They were there to evaluate Plummer's operation, and if it met Yellow Dog's standards, the lodge would be listed, and actively marketed through their organization.
Chuck hooked up with me, and what an afternoon he had.
We went back to first bay, where Chuck proceeded to catch six Char, including a twenty-six, twenty-one and nineteen pounder. I got another around twelve pounds.
What I didn't know was that Chuck, who had likely never seen a Char in his life, was armed with a secret weapon, supplied by none other than Pike Mike himself.
The "secret weapon" in this case was a white Rocket Devel with a silver back that Pike Mike had altered by painting on seven red dots. He called his creation the "7 Nipple Lure."
Given the way that lure performed over the next couple of days, it was easy to understand why Mike has three, thirty pound Char to his credit.
Needless to say, at one point I gave some thought to waiting until Chuck fell asleep, and then...
The other guys, who were fishing below the first falls, got some fish as well. The gents from Yellow Dog hiked all the way up to the 3rd falls to do a little fishing, and take some pictures and video.
The Yellow Dog photographer, Bryan Gregson, had an array of equipment that most people can only dream about, including a DJI Inspire Drone, and a top of the line Canon SLR, paired with a selection of lens' that I estimate cost more than my first house!
By the time the dinner hour rolled around, we had caught twenty Char, and a couple of Lake Trout. A two to three fish day is considered a very good one on the Tree, so I'm not sure how to accurately describe the kind of day we had.
After dinner, rather than continue to fish, Chuck, Josh and I headed off to the Arctic Ocean.
The conditions were perfect, and Chuck was bound and bent he was going become a member of that somewhat exclusive group of individuals (other words have been used to describe this particular group) who took the plunge into the ocean, and were presented with a T-shirt in recognition of their efforts.
Because it was still very hot and muggy, albeit with a nice breeze that helped keep the bugs down, the thought of a cooling dip did have some appeal.
On the way downstream, we turned a corner and came face to face with a bull Muskox that was standing right on bank of the river, munching on some foliage.
We pulled to within twenty feet of him, and he could have cared less. After posing for a few pictures, he ambled off with his entourage of about ten zillion mosquitos in tow.

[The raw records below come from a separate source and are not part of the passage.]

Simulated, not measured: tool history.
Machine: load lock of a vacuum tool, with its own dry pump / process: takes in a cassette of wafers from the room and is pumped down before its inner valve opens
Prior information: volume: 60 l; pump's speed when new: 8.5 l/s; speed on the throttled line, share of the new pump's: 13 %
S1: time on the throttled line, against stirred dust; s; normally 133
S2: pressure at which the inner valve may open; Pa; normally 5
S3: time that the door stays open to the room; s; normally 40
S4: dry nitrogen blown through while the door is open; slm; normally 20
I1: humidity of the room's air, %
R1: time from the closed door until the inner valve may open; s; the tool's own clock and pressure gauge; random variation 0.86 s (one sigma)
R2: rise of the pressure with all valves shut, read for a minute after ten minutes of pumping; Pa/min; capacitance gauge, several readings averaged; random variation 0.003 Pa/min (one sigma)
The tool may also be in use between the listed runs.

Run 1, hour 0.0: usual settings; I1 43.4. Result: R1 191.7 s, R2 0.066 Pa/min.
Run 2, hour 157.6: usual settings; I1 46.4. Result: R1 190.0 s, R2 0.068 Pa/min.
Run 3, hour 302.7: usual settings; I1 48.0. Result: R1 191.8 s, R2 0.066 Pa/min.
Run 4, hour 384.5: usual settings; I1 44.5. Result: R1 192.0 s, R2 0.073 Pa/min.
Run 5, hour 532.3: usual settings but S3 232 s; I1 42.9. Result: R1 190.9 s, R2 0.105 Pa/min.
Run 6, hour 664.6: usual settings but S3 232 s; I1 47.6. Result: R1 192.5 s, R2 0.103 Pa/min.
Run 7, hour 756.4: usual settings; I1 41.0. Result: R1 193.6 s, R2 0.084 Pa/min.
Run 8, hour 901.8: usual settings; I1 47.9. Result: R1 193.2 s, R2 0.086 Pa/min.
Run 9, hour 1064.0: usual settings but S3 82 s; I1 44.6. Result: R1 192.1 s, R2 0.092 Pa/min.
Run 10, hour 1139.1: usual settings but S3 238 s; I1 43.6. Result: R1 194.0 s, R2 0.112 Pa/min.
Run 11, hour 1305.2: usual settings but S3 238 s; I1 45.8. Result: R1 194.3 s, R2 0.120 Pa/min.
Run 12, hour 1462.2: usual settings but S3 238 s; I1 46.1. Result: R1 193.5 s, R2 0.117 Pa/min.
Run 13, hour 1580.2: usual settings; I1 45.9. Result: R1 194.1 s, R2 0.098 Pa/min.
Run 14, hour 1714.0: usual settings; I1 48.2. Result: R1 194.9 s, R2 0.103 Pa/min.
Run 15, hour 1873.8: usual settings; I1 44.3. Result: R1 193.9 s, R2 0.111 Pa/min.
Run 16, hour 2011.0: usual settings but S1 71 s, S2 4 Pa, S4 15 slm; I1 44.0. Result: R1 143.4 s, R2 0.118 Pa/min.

In addition to this big guy, we spotted an even larger one some distance away, two Tundra Swans, an Osprey, and what we believed to be a couple of Golden Eagles.
Unfortunately they were backlit by the sun, so we couldn't make a positive identification, but given their size, and the fact that Golden's are common in the area, we were pretty confident that's what they were.
Once we arrived at the coast, and before heading over to the "swimming spot," Chuck inscribed his name on the sandstone rock face, that many who have gone before him had likewise done.
Some have drawn some pretty impressive pictures in addition to inscribing their names, and there are even a few famous individuals who added their signatures to the wall, including Wayne Gretzky and Billy Joel - yes, the Piano Man himself.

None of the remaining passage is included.